Re: Simple Stupid Performance counters

From: Grant Grundler <>
Date: 2005-05-03 02:04:57
On Sat, Apr 30, 2005 at 11:40:01AM -0700, Christoph Lameter wrote:
> On Fri, 29 Apr 2005, Grant Grundler wrote:
> > Besides, since this patch steal 8 bits from the cycle counter readings
> > to save off the CPU ID, the duration that can be measured is smaller
> > (16M cycles vs 4B cycles on 32-bit) and thus less likely to have
> > moved to a different CPU.
> The cycle counter is 64 bit on IA32. We can still measure 2^56
> cycles.

Can one atomically read it when running in ia32 mode?

In anycase, it's not for other 32-bit arches including parisc.

> > > +#define cycles_to_ns(x) (((x) * local_cpu_data->nsec_per_cyc) >> IA64_NSEC_PER_CYC_SHIFT)
> >
> > I personally prefer to get raw cycle count numbers since that's what
> > is actually measured.  The point of measuring cycles is to get precise
> > information about particular code sequences.  I don't like the additional
> > math muddling with the data.
> The problem is that the cycles are not transferable between machines with
> different clock speed.

1) I think it's misleading - like drawing conclusions from bogomips. 
2) Userspace can do the conversion when reading /proc or /sys

> > I've normally needed this part (get_cycles) to be inline to get
> > the accuracy I want. The function call overhead will interfer
> > even more with whatever it is I'm trying to measuring. Adding
> > a subroutine calls just disturbs the resulting machine code
> > too much.
> The function is quit complex. No chance.

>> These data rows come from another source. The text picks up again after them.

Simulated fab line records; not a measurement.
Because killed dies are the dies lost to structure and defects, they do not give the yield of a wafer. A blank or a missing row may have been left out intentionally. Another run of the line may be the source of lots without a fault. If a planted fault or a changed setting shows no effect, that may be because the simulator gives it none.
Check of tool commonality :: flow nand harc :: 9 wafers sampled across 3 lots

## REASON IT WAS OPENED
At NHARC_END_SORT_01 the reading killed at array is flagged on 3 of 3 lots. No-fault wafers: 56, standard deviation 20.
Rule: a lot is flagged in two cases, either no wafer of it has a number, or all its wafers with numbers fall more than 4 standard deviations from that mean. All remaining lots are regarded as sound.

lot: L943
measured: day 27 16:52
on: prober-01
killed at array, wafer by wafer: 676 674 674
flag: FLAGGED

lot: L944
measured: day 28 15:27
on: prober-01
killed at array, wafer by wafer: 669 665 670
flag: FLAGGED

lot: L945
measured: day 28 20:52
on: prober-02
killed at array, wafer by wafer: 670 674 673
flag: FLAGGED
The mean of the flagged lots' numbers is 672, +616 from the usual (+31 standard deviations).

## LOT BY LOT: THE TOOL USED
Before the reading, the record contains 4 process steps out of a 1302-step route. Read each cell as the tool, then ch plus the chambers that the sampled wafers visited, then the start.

Yeah, that's the problem. I don't think that part of it needs
to be that complex to be useful.

> > I'm not liking this bit too much either. Could each PC_DECL()
> > use it's own per CPU struct and then hardcode a reference to
> > that struct based on the name of the counter?
> Nope. You need to consider the cpu local counters.

Aren't they all using get_cycles?
I thought every PC_DECL() would introduce another CPU local counter.

> All of this will never fit into an inline.

PC_DECL() isn't intended to be inline.

I suspect we don't have the same "vision" in terms of how
this facility would be used. I expect only developers to use
this during developement (conditional compilation).
ie a few data points are measured and then removed/disabled.
Sounds like you expect some of the data points to be permanent.

> > > +	time = cycles_to_ns(time - (t1 >> 8));
> >
> > I'd rather see this conversion take place in /proc or /sys output
> > instead of inside the critical code path. The less we do inside
> > the code we are trying to measure, the better our measurement
> > will be.
> Hmm. That is an idea that I need to consider.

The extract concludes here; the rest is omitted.